Workflow - Data Collection Stage
Data can be found and presented in many forms, and used to tell a story. Yet, what is the point of collecting so much data if you can't get useful and timely information out of it?!
The process of data mining is best applied by progressing through a designated workflow consisting of different stages. This article is part of a series that started with the overview article Applied Machine Learning Workflow. This post aims to help you understand the nature of data collection and how it fits into this workflow.
Data CollectionSo, where does the data come from? We have two choices: observe the data from existing sources or generate the data via surveys, simulations, and experiments. Let's take a closer look into both approaches.
Found or Observed Data
What happens in an Internet minute? Intel (2013) presented the following infographic showing the massive amounts of data collected by different services. In 2013, digital devices created four zettabytes of data. In 2017, it is expected that the number of connected devices will reach three times the number of people on earth.
To get the data from the Internet, there are multiple options:
- Bulk downloads from websites such as Wikipedia, IMBD, Million Song Database
- Accessing the data through API (NY Times, Twitter, Facebook, Foursquare)
- Web scraping – It is ok to scrap public, non-sensitive, and anonymized data.
IT operations face a sheer volume of data, which they are literally drowning in. In monitoring complex, rapidly growing, and changing IT infrastructures and the applications, every second of every day, IT generates enormous amounts of data around operational activity – system behavior, application performance, user actions, security activity, and more. Furthermore, IT is inundated with 'noise' from false positives, dealing with hundreds upon hundreds of alarms a day.
The magnitude of these data sets is known as Big Data, "big" due to the large magnitude of three independent characteristics of the data ("the 3 V's") – the volume of the data, the velocity with which the data is generated, and the variety of forms of the data. For instance, to grasp a sense of the enormous magnitude of Big Data, consider that an enterprise as large as HP that is estimated to generate 1 trillion events per day, or roughly 12 million events per second. Moreover, the volume, velocity and variety of data businesses generate are only expected to increase.

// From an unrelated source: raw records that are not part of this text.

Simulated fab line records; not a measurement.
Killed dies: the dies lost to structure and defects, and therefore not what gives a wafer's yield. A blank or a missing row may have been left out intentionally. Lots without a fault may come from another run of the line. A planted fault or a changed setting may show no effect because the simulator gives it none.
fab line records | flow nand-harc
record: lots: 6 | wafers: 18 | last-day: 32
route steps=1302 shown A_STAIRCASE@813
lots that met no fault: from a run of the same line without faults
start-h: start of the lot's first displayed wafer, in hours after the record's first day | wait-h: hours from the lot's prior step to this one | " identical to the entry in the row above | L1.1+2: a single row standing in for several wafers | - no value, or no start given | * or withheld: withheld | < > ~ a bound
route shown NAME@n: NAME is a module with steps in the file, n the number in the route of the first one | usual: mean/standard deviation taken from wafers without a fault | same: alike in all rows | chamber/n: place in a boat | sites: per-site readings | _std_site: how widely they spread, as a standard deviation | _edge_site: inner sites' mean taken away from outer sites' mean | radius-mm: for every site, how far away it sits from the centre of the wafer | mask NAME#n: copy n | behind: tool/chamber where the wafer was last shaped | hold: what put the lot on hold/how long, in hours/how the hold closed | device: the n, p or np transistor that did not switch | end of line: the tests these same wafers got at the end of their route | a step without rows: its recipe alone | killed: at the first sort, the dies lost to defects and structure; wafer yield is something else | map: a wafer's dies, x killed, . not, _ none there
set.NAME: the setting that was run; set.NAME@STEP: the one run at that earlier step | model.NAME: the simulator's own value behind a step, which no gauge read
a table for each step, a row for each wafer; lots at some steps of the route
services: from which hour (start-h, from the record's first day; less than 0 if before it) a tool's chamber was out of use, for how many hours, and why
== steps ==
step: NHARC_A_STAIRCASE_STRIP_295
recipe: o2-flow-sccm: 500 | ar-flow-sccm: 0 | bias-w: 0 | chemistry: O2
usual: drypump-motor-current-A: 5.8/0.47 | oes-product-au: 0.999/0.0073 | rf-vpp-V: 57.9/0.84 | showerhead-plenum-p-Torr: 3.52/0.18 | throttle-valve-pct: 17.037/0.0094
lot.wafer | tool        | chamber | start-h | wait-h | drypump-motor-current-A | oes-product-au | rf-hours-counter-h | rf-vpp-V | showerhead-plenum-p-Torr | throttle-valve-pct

With humongous data, only machines can get effective insights. Listening to huge streams of data from many sources at multiple infrastructure layers, learning engine can discover trends and patterns, and identify abnormalities.
An alternative approach is to generate data by yourself, for example, with a survey. In survey design we have to pay attention to data sampling, that is, who are the users completing the survey. We only get data from the users who are accessible and willing to respond. Also, users can provide answers that are in line with self-image and researcher's expectations.
Next, data can be collected with simulations, where a domain expert specifies behavior model of users at a micro level. For instance, crowd simulation requires specifying how different types of users will behave in crowd, for example, following the crowd, looking for an escape, etc. The simulation can be then run under different conditions to see what happens (Tsai et al. 2011). Simulations are appropriate for studying macro-phenomena and emergent behavior; however, they are typically hard to validate empirically. Furthermore, you can design experiments to thoroughly cover all possible outcomes, where you keep all the variables constant and only manipulate one variable at the time.
In IT Operations, the process of generating data is often already established. Usually, there is a monitoring tool plugged-in collecting key performance indicators we want to track. If we want to generate additional data, we need to invoke or write additional scripts measuring, querying and logging them.
Data collection may involve many traps. To demonstrate one, let me share a story. There is supposed to be a global unwritten rule for sending regular mail between students for free. If you write student to student to the place where the stamp should be, the mail is delivered to the recipient for free. Now suppose Jacob sends a set of postcards to Emma, and given that Emma indeed receives some of the postcards, she concludes that all the postcards are delivered and that the rule indeed holds true. Emma reasons that since she received the postcards all the postcards are delivered. However, she does not possess the information about the postcards Jacob has sent, but were undelivered, hence she is unable to account this into her inference. What Emma experienced is survivorship bias, that is, she draws the conclusion based on the survived data only. For your information, the postcards that are being sent with student to student stamp get a circled black T letter stamp on them which means postage is due and that receiver should pay it including a small fine. However, mail services often have higher costs on applying such fee and hence do not do it (Magalhães, 2010).
Another example is a study, which found that the profession with the lowest average age of death was student. Being a student does not cause you to die at an early age. Being a student means you are young. This is what makes the average of those that die so low (Gelman and Nolan, 2002).
Furthermore, a study that found that only 1.5% of drivers in accidents reported they were using a cell phone, whereas 10.9% reported another occupant in the car distracted them. Can we conclude that using a cell phone is safer than speaking with another occupant (Uts, 2003)? To answer this question, we need to know the prevalence of the cell phone use. It is likely that much more people talk to another occupant in the car while driving than talking on the cell phone.
For IT operations, finding the data is not the problem; the real challenge is which data to collect and how to not be overwhelmed by useless noise. Collecting detailed metrics from the systems, both on the application and infrastructure side, IT operations specialists need to look at tracking data from many sources including:
- Deployment Automation
- Service Desk
It is important to understand the capabilities and limitations of each data source so that you can determine its applicability for your organization.
In gathering large volumes of IT operations data, IT Operations Management needs to leverage this data and build an adaptive system that is more proactive, and less reactive. The more the system can learn from the data, the better it can identify variances and problem areas in a timely manner to help IT fix issues before it negatively impacts the business with poor performance or downtime. So the main question for IT operations to consider is: "how do you get more useful insights out of the collected data."
IT Big Data analytics (or IT Operations Analytics) facilitates extracting insights that only manifest themselves through the parallel analysis of large independent data sets, helping to monitor and detect modern IT operations and security issues. With analytics, important variables can be uncovered and adapted to be used for predicting an outcome. The more data collected at a detailed level, the more accurate are these predictions, providing insights and inferences for a variety of use cases.